Families return to Kelantan to help as flood waters recede

One of the badly hit areas in Kelantan, where rain has abated after heavy flooding in the past fortnight. Tens of thousands of people have been driven to shelters, where they remain amid fears of new floods. Many residents are not taking any chances and are stocking up on food supplies.

As the number of Malaysians evacuated in the Peninsula's east coast states continues to rise, many of their family members are travelling home to help out as officials step up aid to the areas overwhelmed by severe floods.

On a Malaysia Airlines flight from Kuala Lumpur to Kota Baru yesterday afternoon, passengers chalked up excess baggage fees as they checked in bags of biscuits and boxes of instant noodles and canned food.

KL-based chef Mohd Nor Husaini Hasnan, 29, paid RM500 (S$190) to lug home some 75kg of dry foodstuff for his parents, whose two-storey home in Pasir Pekan outside Kota Baru was almost submerged.

Others paid even more in cash they would not otherwise be able to withdraw in Kota Baru, as ATMs had been damaged and banks stayed shut.

These upheavals in Malaysia's worst floods in decades have seen 158,476 people evacuated in Kelantan, 49,978 in Pahang and 25,775 in Terengganu so far.

Prime Minister Najib Razak visited several badly hit areas in Kelantan yesterday, as rain abated after heavy flooding in the past fortnight drove tens of thousands to shelters, where they remain amid fears of new floods

Singapore Armed Forces C-130 aircraft also delivered water purification units to Kota Baru to ensure flood victims have safe drinking water, a move that came a day after Prime Minister Lee Hsien Loong spoke with Mr Najib.

Although Kota Baru roads reopened yesterday, the signs of damage remain: A faint waterline stretches for several kilometres along building walls, with chest-high debris in some areas.

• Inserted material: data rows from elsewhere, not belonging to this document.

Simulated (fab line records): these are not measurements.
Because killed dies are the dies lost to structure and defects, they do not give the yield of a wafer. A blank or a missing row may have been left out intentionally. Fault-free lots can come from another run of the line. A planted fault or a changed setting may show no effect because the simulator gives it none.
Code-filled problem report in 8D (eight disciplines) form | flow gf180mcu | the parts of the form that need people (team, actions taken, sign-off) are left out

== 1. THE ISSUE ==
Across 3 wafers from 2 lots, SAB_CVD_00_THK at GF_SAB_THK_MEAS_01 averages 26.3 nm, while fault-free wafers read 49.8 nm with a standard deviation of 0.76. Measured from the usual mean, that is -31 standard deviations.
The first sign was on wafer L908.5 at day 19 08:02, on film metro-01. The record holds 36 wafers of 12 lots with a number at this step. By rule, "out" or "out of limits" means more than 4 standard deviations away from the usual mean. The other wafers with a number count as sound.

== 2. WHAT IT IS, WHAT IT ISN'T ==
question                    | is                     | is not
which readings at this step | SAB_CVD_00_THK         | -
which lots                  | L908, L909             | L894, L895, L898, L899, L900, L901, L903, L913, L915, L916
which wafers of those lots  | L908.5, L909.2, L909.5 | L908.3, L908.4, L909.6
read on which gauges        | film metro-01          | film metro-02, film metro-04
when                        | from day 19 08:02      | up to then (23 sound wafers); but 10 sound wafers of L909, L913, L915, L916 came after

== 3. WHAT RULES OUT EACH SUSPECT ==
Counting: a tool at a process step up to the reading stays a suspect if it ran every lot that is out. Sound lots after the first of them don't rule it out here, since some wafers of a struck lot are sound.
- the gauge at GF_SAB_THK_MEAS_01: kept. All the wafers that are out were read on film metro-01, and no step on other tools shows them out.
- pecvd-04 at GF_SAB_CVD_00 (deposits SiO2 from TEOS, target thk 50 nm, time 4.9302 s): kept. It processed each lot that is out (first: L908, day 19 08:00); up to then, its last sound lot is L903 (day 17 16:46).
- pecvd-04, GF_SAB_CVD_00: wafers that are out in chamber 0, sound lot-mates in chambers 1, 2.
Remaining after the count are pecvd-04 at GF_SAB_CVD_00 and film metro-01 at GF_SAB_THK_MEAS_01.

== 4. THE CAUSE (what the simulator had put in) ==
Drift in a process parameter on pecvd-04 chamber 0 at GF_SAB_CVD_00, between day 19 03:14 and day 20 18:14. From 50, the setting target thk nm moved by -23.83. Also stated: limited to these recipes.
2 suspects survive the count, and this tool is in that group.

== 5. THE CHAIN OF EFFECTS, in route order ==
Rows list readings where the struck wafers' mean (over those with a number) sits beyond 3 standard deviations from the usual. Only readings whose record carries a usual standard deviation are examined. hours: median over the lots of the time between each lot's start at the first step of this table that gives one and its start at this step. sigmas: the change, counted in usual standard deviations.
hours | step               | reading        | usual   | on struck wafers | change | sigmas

One shop that remained open was KeyMa Trading, a cellphone repair shop. Owner Mohd Zaki Mohammad, 36, said the floods reminded him of the Indian Ocean tsunami in 2004, when many people were left in the dark for days about the fate of their loved ones.

His wife Azimah Yahya, 34, added: "I'd been crying and crying for the last three days, not knowing how my family was doing. I couldn't get through to them, neither could my brother."

Her mother and five brothers live in Tanah Merah, one of the worst-hit areas where telephone lines were damaged.

When they found out from relatives that the flood waters had receded yesterday, she made the 45-minute drive there, her car filled with biscuits, noodles and water. Her family had to live on kueh and biscuits until supplies were sent by helicopter to a school that became a rescue centre. Some have criticised the government for its perceived slow response.

The National Security Council, which oversees flood rescue and relief, said many village headmen and district officers whom it relied on for information could not give it in time because they were also victims of the flood.

Yesterday, Deputy Prime Minister Muhyiddin Yassin said a post-mortem would be held to find out the cause of the floods.

Although Mr Zaki and his wife hope that forecasts of another wave of flooding will not come true, they are stocking up on food supplies.

"We had no warning when the floods came," he said, adding that he believes officials just want to play safe when they caution residents to expect another flood.